DNS Prefetching

DNS Prefetching

Problem

DNS resolution time can lead to a significant amount of user perceived latency. The time that DNS resolution takes is highly variable.  Latency delays range from around 1ms (locally cached results) to commonly reported times of several seconds. 

Solution

DNS prefetching is an attempt to resolve domain names before a user tries to follow a link. This is done using the computer's normal DNS resolution mechanism; no connection to Google is used. Once a domain name has been resolved, if the user does navigate to that domain, there will be no effective delay due to DNS resolution time.  The most obvious example where DNS prefetching can help is when a user is looking at a page with many links to various domains, such as a search results page.  When we encounter hyperlinks in pages, we extract the domain name from each one and resolving each domain to an IP address.  All this work is done in parallel with the user's reading of the page, using minimal CPU and network resources.  When a user clicks on any of these pre-resolved names, they will on average save about 200 milliseconds in their navigation (assuming the user hadn't already visited the domain recently). More importantly than the average savings, users won't tend to experience the "worst case" delays for DNS resolution, which are regularly over 1 second.

Architecture

Chromium's implementation of DNS prefetching does not use the browser's network stack at all.  Instead, it relies on external threads to resolve the names, thereby warming the DNS cache of the operating system (completely ignoring any cache in the application network stack).  The advantage of this approach was that it was completely compatible with all network stacks (it is external), and prevented accidental regressions on the main network stack.  
 
 
Since some DNS resolutions can take a long time, it is paramount that such delays in one resolution should not cause delays in other resolutions.  Toward this end (on Windows, where there is no native support for asynchronous DNS resolution), Chromium currently employs 8 completely asynchronous worker threads to do nothing but perform DNS prefetch resolution. Each worker thread simply waits on a queue, gets the next requested domain name, and then blocks on a synchronous Windows resolution function.   Eventually the operating system responds with a DNS resolution, the thread then discards it (leaving the OS cache warmed!), and waits for the next prefetch request.  With 8 threads, it is rare than more than one or two threads will block extensively, and most resolution proceed rather quickly (or as quickly as DNS can service them!).  On Debug builds, the "about:histograms/DNS.PrefetchQueue" has current stats on the queueing delay.

Manual Prefetch

Chromium uses the "href" attribute of hyperlinks to find host names to prefetch. However, some of those hyperlinks may be redirects, for example if the site is trying to count how many times the link is clicked.  In those situations, the "true" targeted domain is not necessarily discernible by examining the content of a web page, and so Chromium not able to prefetch the final targeted domain. 

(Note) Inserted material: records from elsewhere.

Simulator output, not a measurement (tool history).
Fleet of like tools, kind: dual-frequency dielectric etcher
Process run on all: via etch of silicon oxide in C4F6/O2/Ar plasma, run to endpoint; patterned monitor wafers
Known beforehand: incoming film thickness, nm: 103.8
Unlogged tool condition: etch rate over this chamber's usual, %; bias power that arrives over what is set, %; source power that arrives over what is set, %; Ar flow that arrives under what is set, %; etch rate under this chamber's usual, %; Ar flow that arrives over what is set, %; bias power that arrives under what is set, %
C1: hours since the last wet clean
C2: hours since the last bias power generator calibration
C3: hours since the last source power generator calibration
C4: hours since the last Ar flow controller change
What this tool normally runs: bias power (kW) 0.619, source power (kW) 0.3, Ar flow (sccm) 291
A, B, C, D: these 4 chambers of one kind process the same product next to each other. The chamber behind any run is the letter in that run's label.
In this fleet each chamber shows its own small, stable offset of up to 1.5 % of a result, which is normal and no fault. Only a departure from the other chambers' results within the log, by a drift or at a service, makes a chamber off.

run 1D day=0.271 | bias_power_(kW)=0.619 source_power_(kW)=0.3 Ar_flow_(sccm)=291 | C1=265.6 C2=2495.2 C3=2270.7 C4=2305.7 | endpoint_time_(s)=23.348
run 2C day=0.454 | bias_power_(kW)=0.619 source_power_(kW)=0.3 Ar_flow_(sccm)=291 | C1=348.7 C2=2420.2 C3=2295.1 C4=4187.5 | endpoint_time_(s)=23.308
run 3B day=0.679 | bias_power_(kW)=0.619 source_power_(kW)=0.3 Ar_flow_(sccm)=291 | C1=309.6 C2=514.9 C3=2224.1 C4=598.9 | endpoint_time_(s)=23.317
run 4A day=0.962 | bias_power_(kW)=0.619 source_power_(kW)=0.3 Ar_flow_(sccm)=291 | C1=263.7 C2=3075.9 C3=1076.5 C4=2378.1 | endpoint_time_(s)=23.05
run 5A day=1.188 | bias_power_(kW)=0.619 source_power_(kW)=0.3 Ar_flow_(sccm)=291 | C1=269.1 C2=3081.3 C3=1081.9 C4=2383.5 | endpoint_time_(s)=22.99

To improve the speed of redirects, content authors can add the following tag to their page:
 
<link rel="dns-prefetch" href="//host_name_to_prefetch.com">
 
The above "link rel" tag has no impact on the visual rendering of the page, but causes Chromium to prefetch the DNS resolution of "host_name_to_prefetch.com" as though there was an actual href targeted at a path in that domain. The double slashes indicate that the URL starts with a host name (as specified in RFC 1808). It is equivalent (but unnecessary) to use a full URL such as "http://host_name_to_prefetch.com/".

DNS Prefetch Control

By default, Chromium does not prefetch host names in hyperlinks that appear in HTTPS pages. This restriction helps prevent an eavesdropper from inferring the host names of hyperlinks that appear in HTTPS pages based on DNS prefetch traffic. The one exception is that Chromium may periodically re-resolve the domain of the HTTPS page itself.

An inquisitive content author (for example, a commenter on a blog) may abuse DNS prefetching to attempt to monitor viewing of content containing links. For example, links with novel subdomains, when resolved during a prefetch, may notify a domain's resolver that a link was viewed, even if it was not clicked.  In some such cases, the authority serving the content (such as a blog owner, or webmail server) may wish to preclude such abusive monitoring.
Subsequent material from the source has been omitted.